본문 바로가기
Programming/Kinect

[Kinect] Kinect Natural User Interface (NUI) Overview

by deviAk 2012. 1. 8.
반응형

Kinect for Windows Architecture

The SDK provides a sophisticated software library and tools to help developers use the rich form of Kinect-based natural input, sensing and reacting to real-world events.

The Kinect sensor and associated software library interact with your application, as shown in Figure 1.

Figure 1.  Figure 1. Hardware and software interaction with an application

The components of the SDK are shown in Figure 2.

Figure 2.  SDK Architecture

Components for the SDK shown in Figure 2 include the following:

  • Kinect hardware - The hardware components, including the Kinect sensor and the USB hub, through which the sensor is connected to the computer.
  • Microsoft Kinect drivers - The Windows 7 drivers for the Kinect sensor, which are installed as part of the SDK setup process as described in this document. The Microsoft Kinect drivers support:
    • The Kinect sensor’s microphone array as a kernel-mode audio device that you can access through the standard audio APIs in Windows.
    • Streaming image and depth data.
    • Device enumeration functions that enable an application to use more than one Kinect sensor that is connected to the computer.
  • KinectAudio DirectX Media Object (DMO) - The Kinect DMO that extends the microphone array support in Windows 7 to expose beamforming and source localization functionality.
  • Windows 7 standard APIs - The audio, speech, and media APIs in Windows 7, as described in the Windows 7 SDK and the Microsoft Speech SDK.
The NUI API

The NUI API is the core of the Kinect for Windows API. It supports fundamental image and device management features, including the following:

  • Access to the Kinect sensors that are connected to the computer.
  • Access to image and depth data streams from the Kinect image sensors.
  • Delivery of a processed version of image and depth data to support skeletal tracking. 
This SDK includes C++ and C# versions of the SkeletalViewer sample. SkeletalViewer shows how to use the NUI API in an application to capture data streams from the NUI Image camera, use skeletal images, and process sensor data. For more information, see “Skeletal Viewer Walkthrough” on the SDK website.

NUI API Initialization

The Microsoft Kinect drivers support the use of multiple Kinect sensors on a single computer. The NUI API includes functions that enumerate the sensors, so that you can determine how many sensors are connected to the machine, get the name of a particular sensor, and individually open and set streaming characteristics for each sensor.
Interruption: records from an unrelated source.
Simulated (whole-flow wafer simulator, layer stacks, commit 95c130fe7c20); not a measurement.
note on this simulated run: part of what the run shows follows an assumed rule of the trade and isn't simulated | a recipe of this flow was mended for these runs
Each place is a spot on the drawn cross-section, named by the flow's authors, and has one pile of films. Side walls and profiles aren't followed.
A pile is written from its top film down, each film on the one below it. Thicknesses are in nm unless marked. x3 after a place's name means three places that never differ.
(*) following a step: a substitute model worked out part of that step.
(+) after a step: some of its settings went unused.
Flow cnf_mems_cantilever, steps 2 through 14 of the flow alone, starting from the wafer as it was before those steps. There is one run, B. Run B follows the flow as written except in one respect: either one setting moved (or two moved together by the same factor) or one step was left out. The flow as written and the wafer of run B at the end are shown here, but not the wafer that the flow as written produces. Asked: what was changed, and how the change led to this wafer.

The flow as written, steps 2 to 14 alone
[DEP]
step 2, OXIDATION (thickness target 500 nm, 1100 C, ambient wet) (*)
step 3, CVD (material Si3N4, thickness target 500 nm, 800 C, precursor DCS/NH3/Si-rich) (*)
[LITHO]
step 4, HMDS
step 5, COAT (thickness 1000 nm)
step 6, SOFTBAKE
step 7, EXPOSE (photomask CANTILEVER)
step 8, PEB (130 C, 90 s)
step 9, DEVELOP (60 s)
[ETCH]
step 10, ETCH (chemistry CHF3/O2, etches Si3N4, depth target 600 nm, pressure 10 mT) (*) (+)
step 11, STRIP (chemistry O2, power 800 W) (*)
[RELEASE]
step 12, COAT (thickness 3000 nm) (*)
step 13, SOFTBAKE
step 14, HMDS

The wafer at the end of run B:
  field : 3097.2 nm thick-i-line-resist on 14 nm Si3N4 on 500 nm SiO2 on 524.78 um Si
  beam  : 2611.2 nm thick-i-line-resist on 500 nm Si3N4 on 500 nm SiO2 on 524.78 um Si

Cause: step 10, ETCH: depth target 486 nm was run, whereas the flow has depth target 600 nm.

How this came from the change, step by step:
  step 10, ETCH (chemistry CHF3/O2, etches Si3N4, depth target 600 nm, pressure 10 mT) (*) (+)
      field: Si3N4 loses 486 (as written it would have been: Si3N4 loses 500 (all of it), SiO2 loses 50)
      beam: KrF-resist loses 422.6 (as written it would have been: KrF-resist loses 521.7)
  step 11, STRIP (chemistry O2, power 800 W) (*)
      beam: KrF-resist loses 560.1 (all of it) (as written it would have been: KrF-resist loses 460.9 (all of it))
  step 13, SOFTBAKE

Although the SDK supports an application using multiple Kinect sensors, only one application can use each sensor at any given time.

Sensor Enumeration and Access

C++ and managed code applications enumerate the available Kinect sensors, open a sensor, and initialize the NUI API in one of the following ways:

To initialize the NUI API and use only one Kinect sensor in a C++ application

  1. Call NuiInitialize. This function initializes the first instance of the Kinect sensor device on the system.
  2. Call other NuiXxx functions to stream image and skeleton data and manage the cameras.
  3. Call NuiShutdown when use of the Kinect sensor is complete.
To initialize the NUI API and use more than one Kinect sensor in a C++ application
  1. Call MSR_NuiDeviceCount to determine how many sensors are available.
  2. Call MSR_NuiCreateInstanceByIndex to create an instance for each sensor that the application uses. This function returns an INuiInstance interface pointer for the instance.
  3. Call INuiInstance::NuiInitialize to initialize the NUI API for the sensor.
  4. Call other methods on the INuiInstance interface to stream image and skeleton data and manage the cameras.
  5. Call INuiInstance::NuiShutdown on a sensor instance to close the NUI API when use of that sensor is complete.
  6. Call MSR_NuiDestroyInstance to destroy the instance.
To initialize the NUI API and use one Kinect sensor in managed code
  1. Create a new Runtime object and leave the parameter list empty, as in the following C# code: nui = new Runtime(); This constructor creates an object that represents the first instance of the Kinect sensor device on the system.
  2. Call Runtime.Initialize to initialize the NUI API for the sensor.
  3. Call additional methods in the managed interface to stream image and skeleton data and to manage the cameras.
  4. Call Runtime.Shutdown when use of the Kinect sensor is complete.
To initialize the NUI API and use more than one Kinect sensor in managed code
  1. Call MSR_NuiDeviceCount to determine how many sensors are available.
  2. Create a new Runtime object and pass the index of a sensor, as in the following C# code:
       nui = new Runtime(index);
  3. This constructor creates an object that represents a particular instance of the Kinect sensor device on the system.
  4. Call Runtime.Initialize to initialize the NUI API for that device instance.
  5. Call additional methods in the managed interface to stream image and skeleton data and to manage the cameras.
  6. Call Runtime.Shutdown when use of that device instance is complete.

Initialization Options

The NUI API processes data from the Kinect sensor through a multistage pipeline. At initialization, the application specifies the subsystems that it uses, so that the runtime can start the required portions of the pipeline. An application can choose one or more of the following options:

  • Color - The application streams color image data from the sensor.
  • Depth - The application streams depth image data from the sensor.
  • Depth and player index - The application streams depth data from the sensor and requires the player index that the skeleton tracking engine generates.
  • Skeleton - The application uses skeleton position data.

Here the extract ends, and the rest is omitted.